Why has it come to this situation?
Yes Bank’s asset quality has deteriorated over the last few years. The bank has been pulled up in the past by the RBI for understating its non-performing assets (NPAs) more than once. In FY’19 alone, it reported a divergence of Rs 3,277 crore in bad loans and Rs 978 crore in NPA provisions.
At the end of second quarter of FY20, its core capital ratio stood at 8.7%, as against RBI-mandated 8%, which could plunge if NPAs rise further. Its gross NPA ratio stood at 7.39% in September 2019. The bank’s management also announced a Rs 31,000 crore book rated BBB and below, of which at least a quarter could turn bad. Without adequate capital, the bank would see its common equity Tier-1 ratio will fall below the regulatory minimum of 8%. Simply put, the bank needs capital for growth and to meet its regulatory requirements.
The lender has also had severe management problems over the last three years. In 2018, the RBI vehemently refused to give Yes Bank’s boss Rana Kapoor an extension as chief executive and managing director due to his “highly irregular credit management practices, serious deficiencies in governance and a poor compliance culture”.
What’s worse is that the Yes Bank’s board, as The Wire has extensively reported, has also been dysfunctional in addition to displaying abysmal corporate governance standards.
Analysts once believed that the new management, headed by Ravneet Gill, the former India head of Deutsche Bank who joined Yes Bank in early 2019, could turn around the ship. Gill, however, has struggled to do so.
Couldn’t Yes Bank have raised capital from private investors?
Yes, this is what the lender has been hoping to do for over the last six months. In August 2019, it raised Rs 1,930.46 crore through qualified institutional placement (QIP), but this only scratched the surface of what it needed.
Unfortunately, none of the fund-raising plans have worked out, for a variety of reasons. Critics argue that some of the prospective investors that Yes Bank had lined up were not that credible and would not pass a regulatory sniff test.

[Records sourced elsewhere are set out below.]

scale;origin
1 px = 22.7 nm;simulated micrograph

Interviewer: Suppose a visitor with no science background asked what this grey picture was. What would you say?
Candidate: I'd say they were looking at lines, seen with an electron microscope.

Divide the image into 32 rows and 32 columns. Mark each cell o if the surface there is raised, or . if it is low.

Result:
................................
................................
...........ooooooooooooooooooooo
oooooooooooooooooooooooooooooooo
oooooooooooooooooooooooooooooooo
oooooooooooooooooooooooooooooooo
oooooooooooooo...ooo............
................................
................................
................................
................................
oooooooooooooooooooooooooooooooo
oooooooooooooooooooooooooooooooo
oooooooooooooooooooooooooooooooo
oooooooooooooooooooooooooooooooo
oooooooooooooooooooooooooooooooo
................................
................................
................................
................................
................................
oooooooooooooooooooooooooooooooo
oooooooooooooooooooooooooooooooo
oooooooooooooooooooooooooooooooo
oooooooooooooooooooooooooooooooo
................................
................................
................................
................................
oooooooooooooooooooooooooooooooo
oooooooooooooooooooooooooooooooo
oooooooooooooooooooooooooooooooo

“The bank management had indicated to the Reserve Bank that it was in talks with various investors and they were likely to be successful. The bank was also engaged with a few private equity firms for exploring opportunities to infuse capital as per the filing in stock exchange dated February 12, 2020. These investors did hold discussions with senior officials of the Reserve Bank but for various reasons eventually did not infuse any capital,” the RBI’s statement on Thursday evening notes.
“Since a bank and market led revival is a preferred option over a regulatory restructuring, the Reserve Bank made all efforts to facilitate such a process and gave adequate opportunity to the bank’s management to draw up a credible revival plan, which did not materialise. In the meantime, the bank was facing regular outflow of liquidity,” the statement adds.
Will the savings of depositors be protected?
Yes, there is no indication that Yes Bank cannot pay back its depositors. The RBI has assured that their interests will be fully protected and that there is no need to panic. The central bank has also added that it has supersede the board in order to restore the confidence of depositors in the bank.
What the RBI does not say is that the withdrawal restrictions are to ensure that there is no run on the bank. With a strict curbs in place, it now has a little elbow room to sort things out in a quick manner. Which brings us to our last point…
What is the way forward? Will someone buy Yes Bank or will it be able to raise outside capital?
Today’s chain of events were perhaps set into motion when a few media organisations reported that the State Bank of India (SBI) and Life Insurance Corporation of India (LIC) were set to mount a quasi-bailout of Yes Bank, in which they would jointly pick up a 49% stake in the private sector lender.
The idea was that this would stabilise the ship until new private investors could be found. Now, nobody has confirmed this, but the RBI’s statement says that it plans on considering all options, including “putting in place a scheme for reconstruction or amalgamation”.
Whatever the government and RBI have in mind, it will have to do so quickly, before panic spreads.